Hi, I'm having a weird issue with coroutines, and am struggling to debug it further so I thought I'd explain what I know in case anyone can help.
I'm using coroutines to stream http responses in
http://github.com/pintsized/lua-resty-http, which under normal circumstances work fine. However if you have several upstream http requests, sometimes a coroutine will enter the dead state without having ever run. This appears to be quite random, but the more upstream requests you have in a given request the more likely you are to see it (say 10 upstream requests to the same resource, 3 or 4 of them may be dead on arrival).
Additionally, the ones which are dead change every time... It's rarely any of the first 4 requests, but otherwise it could be any combination of the remaining requests, including occasionally none.
I'd suspected there was just something silly wrong with my code, but it's definitely weirder than that. The coroutine is created (successfully, I get a thread value back), and then on the next line I call coroutine.status(co) and it returns "dead", which as I understand should be impossible?
I can't seem to recreate this with simpler code though, I have to use lua-resty-http and in a loop create connections. I can't help wondering if it's something to do with the fact that my coroutines operate on open cosockets. That is, if I take that factor out of the equation I can't replicate it.
But just to reiterate, when a given request fails the coroutine doesn't execute a single line (it can't be resumed to do so), and the socket that the coroutine would have read from is still perfectly fine and usable afterwards. That is, the error is definitely that I've created a coroutine but it has changed to "dead" immediately, rather than the coroutine tries to run and fails in some other way.
I went through the ngx_lua source and placed debug statements around every time the status is set to NGX_HTTP_LUA_CO_DEAD, and it would appear that none of them are responsible! The coroutine is created as suspended, but then immediately after, apparently not set by C at any point, the status has become dead.
Clutching at straws, but could the threads be garbage collected by accident or something?

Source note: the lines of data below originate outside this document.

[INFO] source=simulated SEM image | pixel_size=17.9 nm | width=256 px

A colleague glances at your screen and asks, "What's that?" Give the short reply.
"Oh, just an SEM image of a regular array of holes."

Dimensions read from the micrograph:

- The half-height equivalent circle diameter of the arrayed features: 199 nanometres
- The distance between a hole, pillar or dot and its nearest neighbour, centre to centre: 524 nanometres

I've created a Gist with example code to recreate and example output. I became aware of this because of this bug report regarding excessive memory usage:
https://github.com/pintsized/lua-resty-http/issues/4 - which happens because if a coroutine dies when using coroutine.wrap, we blindly try to resume it and get a string error back, causing an infinite loop. So in my Gist you can see how I've reimplemented coroutine.wrap to stop this.
I also tried removing wrap from the equation completely, and using create/resume directly, but the effect is the same.
Any ideas on what I can try to narrow this down further?
Thanks.
--